I had to literally wrestle my 13 yr old Ds phone off of him once before for bad behaviour, and although at the time it seemed like a fair idea as a punishment in my head, it resulted in an awful battle with him and in the end i had wished i had chosen another privilege to take away from him. It was horrible.
I totally understand how you feel but like others have said, and i learnt this lesson the hard way, with teenagers you have to chose your battles.
I think leaving it in the living room at 10.30pm until morning is fair though, i have thought of doing something similar with my Ds due to the late night texting on weekdays.
I'm just not sure how to go about it without it causing a riot lol

chocoluvva · 29/04/2014 11:57

hysterical at the thought of not having their phones in their hands all the time

Extremely common. Phones are a massive part of their lives now. They would feel out of the loop without them. It's such a personal thing - so much more than a functional device: diary, photo album, address book, magazine.....

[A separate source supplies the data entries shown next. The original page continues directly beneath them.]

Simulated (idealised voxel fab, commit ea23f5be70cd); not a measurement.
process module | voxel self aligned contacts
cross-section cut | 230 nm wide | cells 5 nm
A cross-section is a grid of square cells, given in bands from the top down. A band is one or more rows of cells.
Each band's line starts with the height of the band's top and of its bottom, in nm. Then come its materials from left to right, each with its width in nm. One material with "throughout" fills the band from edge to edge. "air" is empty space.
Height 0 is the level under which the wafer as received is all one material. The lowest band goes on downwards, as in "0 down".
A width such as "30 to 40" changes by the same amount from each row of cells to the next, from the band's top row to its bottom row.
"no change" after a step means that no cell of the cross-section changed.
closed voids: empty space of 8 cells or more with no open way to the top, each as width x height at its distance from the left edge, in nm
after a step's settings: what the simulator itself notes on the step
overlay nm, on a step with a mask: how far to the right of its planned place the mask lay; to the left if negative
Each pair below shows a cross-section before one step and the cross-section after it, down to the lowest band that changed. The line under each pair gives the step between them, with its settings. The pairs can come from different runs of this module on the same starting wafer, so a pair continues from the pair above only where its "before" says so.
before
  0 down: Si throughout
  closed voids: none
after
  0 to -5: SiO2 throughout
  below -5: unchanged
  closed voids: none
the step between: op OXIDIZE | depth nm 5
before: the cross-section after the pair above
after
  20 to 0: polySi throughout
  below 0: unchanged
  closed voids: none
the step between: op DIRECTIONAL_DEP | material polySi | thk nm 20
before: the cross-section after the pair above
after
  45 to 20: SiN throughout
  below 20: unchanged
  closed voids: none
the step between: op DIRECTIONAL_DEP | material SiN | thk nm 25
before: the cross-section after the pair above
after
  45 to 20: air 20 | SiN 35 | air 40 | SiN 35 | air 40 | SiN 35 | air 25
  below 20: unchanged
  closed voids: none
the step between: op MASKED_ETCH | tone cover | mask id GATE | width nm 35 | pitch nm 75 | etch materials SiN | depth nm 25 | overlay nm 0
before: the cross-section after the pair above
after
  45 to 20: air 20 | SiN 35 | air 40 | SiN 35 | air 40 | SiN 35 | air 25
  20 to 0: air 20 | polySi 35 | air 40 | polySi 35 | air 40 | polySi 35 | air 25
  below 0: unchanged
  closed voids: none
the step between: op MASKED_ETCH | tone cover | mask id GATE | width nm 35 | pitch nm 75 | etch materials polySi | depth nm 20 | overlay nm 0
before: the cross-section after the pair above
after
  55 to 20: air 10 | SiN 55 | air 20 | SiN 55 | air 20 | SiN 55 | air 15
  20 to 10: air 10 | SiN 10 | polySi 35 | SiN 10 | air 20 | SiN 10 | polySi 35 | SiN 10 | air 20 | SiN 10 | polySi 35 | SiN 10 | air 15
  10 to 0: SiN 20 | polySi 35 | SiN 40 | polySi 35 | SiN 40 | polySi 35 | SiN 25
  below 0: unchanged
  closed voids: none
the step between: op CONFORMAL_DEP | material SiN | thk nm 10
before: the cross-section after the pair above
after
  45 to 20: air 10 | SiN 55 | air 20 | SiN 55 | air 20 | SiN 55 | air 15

It's cool to text/FB/tweet etc very late at night and to text rather than phone even very close friends. Their messages are sent in the expectation that adults won't see them. Even gentle, nice girls use language that we wouldn't. They're addictive IMO. Checking for likes on instagram, FB, messages on What's App deliver a little hit of dopamine apparently.

The etiquette among most teenagers is that it's considered rude not to reply to texts, even late at night and it's fine to text someone until they don't answer as they've fallen asleep.

No advice from me - I battled with my DD over her phone until she was 15, then pretty much gave up; one of my parenting fails. On the other hand, now she's 17.5 and voluntarily moderating her phone use and sleep pattern reasonably sensibly and I think I have quite a good relationship with her.

poppymoon · 29/04/2014 23:05

i have felt like smashing it but resisted. its their 'life-line' to the outside world and never leaves their side.
problem here is that DS's dad pays for his phone contract so i have no say in it.....

RussianBlu · 30/04/2014 18:14

I wonder what's going on that we have to be in a situation of either not wanting to face the battle of removing the phone or actually having to literally arm wrestle it from them. I don't think I would have dared not hand it over!